Filtering

Top 10 quick examples of pandas dataframe operations of filtering

Data filtering is the process of selecting a subset of data based on specific criteria. It is a way to “filter out” what you don’t need, so you can more easily analyze, visualize, or understand your data. Filtering can be applied to rows, columns, or both, and it often precedes other data operations like sorting, grouping, and statistical analysis.

Types of Filtering

  1. Conditional Filtering: Selecting data based on conditions, such as numerical or textual thresholds.
  2. Range-based Filtering: Selecting data within a certain range (e.g., dates between Jan 1, 2020, and Jan 31, 2020).
  3. Categorical Filtering: Selecting data that belongs to certain categories or classes.
  4. Text-based Filtering: Selecting data based on text patterns, often using regular expressions.
  5. Custom Filtering: Using complex logic or external algorithms to select data.

Filtering data is an essential part of data analysis. Below are ten examples of filtering operations using the Python Pandas library, each with an explanation and sample code:

Example 1: Filter Rows Based on Single Condition

Python
import pandas as pd
df = pd.DataFrame({'A': [1, 2, 3, 4, 5], 'B': [5, 4, 3, 2, 1]})
filtered_df = df[df['A'] > 2]

Example 2: Filter Rows Using Multiple Conditions (AND)

Python
filtered_df = df[(df['A'] > 2) & (df['B'] < 5)]

Example 3: Filter Rows Using Multiple Conditions (OR)

Python
filtered_df = df[(df['A'] > 2) | (df['B'] < 5)]

Example 4: Filter Using isin()

Python
filtered_df = df[df['A'].isin([1, 3, 5])]

Example 5: Filter Using query()

Python
filtered_df = df.query("A > 2 & B < 5")

Example 6: Filter Using String Methods

Assume a DataFrame with a string column ‘Name’.

Python
df = pd.DataFrame({'Name': ['Alice', 'Bob', 'Charlie', 'David']})
filtered_df = df[df['Name'].str.startswith('A')]

Example 7: Filter Using between()

Python
filtered_df = df[df['A'].between(2, 4)]

Example 8: Filter Using ~ to Negate Condition

Python
filtered_df = df[~(df['A'] > 3)]

Example 9: Filter Using Regex

Assume a DataFrame with a string column ‘Text’.

Python
df = pd.DataFrame({'Text': ['apple', 'banana', 'cherry', 'date']})
filtered_df = df[df['Text'].str.contains('app|ban', regex=True)]
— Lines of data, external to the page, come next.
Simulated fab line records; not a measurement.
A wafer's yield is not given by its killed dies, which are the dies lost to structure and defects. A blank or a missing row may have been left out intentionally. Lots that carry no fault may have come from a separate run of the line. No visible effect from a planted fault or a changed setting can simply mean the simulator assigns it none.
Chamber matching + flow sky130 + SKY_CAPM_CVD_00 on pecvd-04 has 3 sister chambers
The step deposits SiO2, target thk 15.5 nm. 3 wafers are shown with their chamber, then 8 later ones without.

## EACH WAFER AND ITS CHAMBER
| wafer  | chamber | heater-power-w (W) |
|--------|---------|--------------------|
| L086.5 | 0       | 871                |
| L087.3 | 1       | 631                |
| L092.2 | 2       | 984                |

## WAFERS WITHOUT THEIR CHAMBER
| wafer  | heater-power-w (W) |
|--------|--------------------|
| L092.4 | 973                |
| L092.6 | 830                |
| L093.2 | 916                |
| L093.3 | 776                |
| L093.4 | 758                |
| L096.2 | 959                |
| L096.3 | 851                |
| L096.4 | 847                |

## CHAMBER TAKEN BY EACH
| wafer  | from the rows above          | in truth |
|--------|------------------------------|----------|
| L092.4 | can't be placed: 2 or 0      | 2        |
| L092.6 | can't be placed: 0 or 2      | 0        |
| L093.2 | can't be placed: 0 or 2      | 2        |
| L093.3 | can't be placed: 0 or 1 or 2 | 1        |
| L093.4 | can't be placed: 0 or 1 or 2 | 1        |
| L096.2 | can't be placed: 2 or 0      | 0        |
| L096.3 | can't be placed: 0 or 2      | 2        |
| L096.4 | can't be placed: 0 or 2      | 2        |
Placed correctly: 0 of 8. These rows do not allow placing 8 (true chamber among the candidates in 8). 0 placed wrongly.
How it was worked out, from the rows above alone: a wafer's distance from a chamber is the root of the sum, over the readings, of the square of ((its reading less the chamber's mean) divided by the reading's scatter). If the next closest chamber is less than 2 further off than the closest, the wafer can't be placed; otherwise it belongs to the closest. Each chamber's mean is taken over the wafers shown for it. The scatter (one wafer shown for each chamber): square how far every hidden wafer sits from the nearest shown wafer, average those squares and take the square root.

Example 10: Filter Using a Custom Function

Python
def custom_filter(row):
    return row['A'] + row['B'] > 5

filtered_df = df[df.apply(custom_filter, axis=1)]

These are just a few examples to get you started with filtering operations in Pandas. Each of these methods can be adapted for more complex conditions and data structures.